Friday, 8 November 2013

Love Polygons

"Anyway, why is it always a triangle? Why isn't it a square or an octagon?"
Franny Banks ~ Someday, Someday Maybe by Lauren Graham 

This feels like a dangerous post. I know some people feel very strongly about love triangles. In fact, some people speak about them with a vehemence that is typically reserved for cockroaches. And since all of my posts seem to be of a confessional nature, I'll stay true to form and admit it: I like love triangles. *ducks as fellow book nerds throw things at her*

I know, I know. Love triangles are overused and too often portray girls and women as too helpless to make decisions in their lives. And it seems that every other up and coming YA book throws a love triangle in, sometimes seemingly as an afterthought or a selling feature. And, of course, there was that love triangle, the one that had the world divided between Werewolves and Vampires. I blame that love triangle for giving other love triangles a bad name. 

But I think love triangles, well executed, can do wonderful things for a story. A love triangle represents the dialectic in all of us. The acknowledgement that we have multiple and sometimes conflicting needs. In our attempts at regret management, we pretend that we can be certain of our choices. But most of our decisions, particularly the ones related to love and relationships, are so rarely straightforward. Some small part of us always regrets the path not taken, the boy not kissed, the journey never begun. But a love triangle demands a choice, forces us to choose one over the over. Demands certainty when none exists. 
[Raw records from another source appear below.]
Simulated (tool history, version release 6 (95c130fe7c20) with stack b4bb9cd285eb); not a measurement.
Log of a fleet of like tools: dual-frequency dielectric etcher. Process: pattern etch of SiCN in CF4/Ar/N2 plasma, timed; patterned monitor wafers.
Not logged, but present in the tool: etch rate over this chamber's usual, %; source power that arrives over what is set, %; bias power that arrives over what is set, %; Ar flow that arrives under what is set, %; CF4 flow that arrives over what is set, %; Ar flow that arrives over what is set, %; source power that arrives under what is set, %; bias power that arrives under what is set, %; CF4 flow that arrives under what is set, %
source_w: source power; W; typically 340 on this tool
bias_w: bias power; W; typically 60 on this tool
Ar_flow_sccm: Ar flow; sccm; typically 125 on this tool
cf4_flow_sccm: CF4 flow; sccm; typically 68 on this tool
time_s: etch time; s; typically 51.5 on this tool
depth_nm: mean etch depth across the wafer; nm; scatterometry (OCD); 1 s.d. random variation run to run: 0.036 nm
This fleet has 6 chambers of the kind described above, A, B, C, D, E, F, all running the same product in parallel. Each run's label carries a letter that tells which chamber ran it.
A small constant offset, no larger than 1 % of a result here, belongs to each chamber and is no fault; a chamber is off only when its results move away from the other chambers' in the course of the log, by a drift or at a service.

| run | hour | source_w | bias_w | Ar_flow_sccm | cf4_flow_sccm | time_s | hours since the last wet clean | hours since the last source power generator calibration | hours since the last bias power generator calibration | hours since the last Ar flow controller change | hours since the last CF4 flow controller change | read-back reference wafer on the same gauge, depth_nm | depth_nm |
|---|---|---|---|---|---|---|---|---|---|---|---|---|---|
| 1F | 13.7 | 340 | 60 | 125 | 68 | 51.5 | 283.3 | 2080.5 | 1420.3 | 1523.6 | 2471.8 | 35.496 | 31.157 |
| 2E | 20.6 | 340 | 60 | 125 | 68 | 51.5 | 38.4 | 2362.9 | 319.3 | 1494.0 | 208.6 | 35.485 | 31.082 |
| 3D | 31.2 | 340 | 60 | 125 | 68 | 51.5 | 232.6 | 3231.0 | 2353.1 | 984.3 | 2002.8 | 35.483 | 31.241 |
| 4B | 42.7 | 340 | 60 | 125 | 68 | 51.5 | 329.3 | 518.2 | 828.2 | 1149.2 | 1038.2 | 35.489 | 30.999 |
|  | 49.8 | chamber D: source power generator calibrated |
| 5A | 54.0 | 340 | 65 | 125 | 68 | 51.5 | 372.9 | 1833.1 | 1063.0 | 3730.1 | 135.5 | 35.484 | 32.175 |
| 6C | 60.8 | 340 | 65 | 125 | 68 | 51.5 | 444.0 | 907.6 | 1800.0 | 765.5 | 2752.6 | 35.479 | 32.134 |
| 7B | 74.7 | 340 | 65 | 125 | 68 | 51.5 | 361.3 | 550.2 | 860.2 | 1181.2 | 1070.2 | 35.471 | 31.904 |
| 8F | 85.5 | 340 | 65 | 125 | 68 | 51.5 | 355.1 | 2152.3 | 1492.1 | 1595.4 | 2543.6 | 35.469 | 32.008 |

"Look, the romance in these movies, it's not supposed to be some sort of dark mystery. It's a conceit, a way to show different sides of the main character, what she's struggling with. It's a way to make an internal struggle dramatic. People see themselves in that struggle. They keep using that structure because it's familiar to most people and makes sense to them." Dan ~ Someday, Someday Maybe by Lauren Graham 

Taken at face value, love triangles can be silly and vain. And too often they are used to showcase a person's desirability, in the lamest sort of show, don't tell kind of way. But if we look a bit deeper, love triangles acknowledge that in love, the choices we make are mutually exclusive. In the right context, they are symbolic of the risk that accompanies those choices. And the sadness and anguish we feel when we let go of one thing we need in order to hold on to another. 

It's everything you wanted, it's everything you don't
It's one door swinging open and one door swinging closed
Ross Cooperman - Holdin On and Letting Go 

Ten Notable Love Triangles

King Arthur, Lancelot, & Guinevere - I am such a sucker for this one. Love, and tragedy, honour and duty. I think of this as the template for so many modern day love triangles. The choice between loyalty and passion. For a lovely interpretation of this love triangle - see Guy Gavriel Kay's The Fionavar Tapestry.

Angela, Jordan Catalano & Brian (MSCL) - Why did this show end when it did? Why?! The boy next door versus the boy we can't have (or doesn't want us). My heart used to ache for Brian and just when Angela had begun to look at him in a new way…cancelled. 

Andy, Ducky & Blaine (Pretty in Pink) - Right? We all loved Ducky getting his Otis Redding on. But we knew, didn't we? That he wasn't going to be the one she kissed in the parking lot. 

Buffy, Angel & Spike (Buffy) - Notable for the lack of emphasis on the triangle. But it was there. Even after he left, Angel's presence was felt in every Buffy/Spike interaction. He was the one Spike would never live up to and Spike was the one Buffy settled for in his absence. It was painful to watch. 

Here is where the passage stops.